If you read Banana Wings you might have seen Dave Langford's splendid article on the 'Misleading Cases' pieces by A P Herbert. Herbert's eternal litigant, Albert Haddock, was always getting into bizarre scrapes with obscure or eccentric corners of the law; indeed, many of the stories were thinly-disguised digs by Herbert at some of the more outdated aspects of English law at the time. A flavour of his work can be found in this review (which, touching on another aspect of IP law, is a good example of Fair Use, both in terms of the amount of the source quoted and the scholarly context).
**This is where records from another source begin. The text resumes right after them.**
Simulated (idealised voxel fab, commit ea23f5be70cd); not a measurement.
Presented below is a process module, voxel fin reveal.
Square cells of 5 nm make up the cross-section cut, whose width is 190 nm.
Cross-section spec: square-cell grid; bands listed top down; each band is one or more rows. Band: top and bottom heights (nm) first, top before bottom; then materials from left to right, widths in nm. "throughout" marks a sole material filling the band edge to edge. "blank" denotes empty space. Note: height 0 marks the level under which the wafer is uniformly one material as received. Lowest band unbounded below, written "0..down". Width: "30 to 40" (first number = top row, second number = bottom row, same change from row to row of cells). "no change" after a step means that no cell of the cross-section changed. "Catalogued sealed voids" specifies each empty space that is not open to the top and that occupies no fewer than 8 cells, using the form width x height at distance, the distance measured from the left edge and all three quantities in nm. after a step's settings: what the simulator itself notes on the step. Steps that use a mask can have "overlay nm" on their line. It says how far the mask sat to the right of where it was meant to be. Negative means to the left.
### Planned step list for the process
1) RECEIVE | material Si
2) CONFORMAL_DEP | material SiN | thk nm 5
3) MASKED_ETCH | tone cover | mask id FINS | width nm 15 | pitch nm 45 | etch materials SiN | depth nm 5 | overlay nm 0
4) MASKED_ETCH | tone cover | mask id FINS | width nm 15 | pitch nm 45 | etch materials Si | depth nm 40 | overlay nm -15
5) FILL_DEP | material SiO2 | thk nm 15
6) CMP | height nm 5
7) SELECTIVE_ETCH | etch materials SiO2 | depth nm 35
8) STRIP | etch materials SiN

Anyway, reading the judgment in Reckitt & Colman Ltd v Borden Inc I rather suspect that Mr Justice Walton was a fan of Herbert, and finding himself hearing a dispute that could have come right out of Misleading Cases saw fit to channel him. Sadly the full judgment is not available on open sources, but a few excerpts will give a flavour:

The plaintiff carried out a series of experiments to see what the reaction of the public would be to being offered the defendant's lemons ... There was a third experiment, in which on pancake day (which is a day which naturally accounts for a large number of the sales of Jif lemon) the Mark III was prominently displayed in some co-operating supermarkets, in the trays which were proposed for its packaging, and once again the defendants' proposed lemon was picked up unhesitatingly by a larger number of shoppers under the impression that they were buying Jif.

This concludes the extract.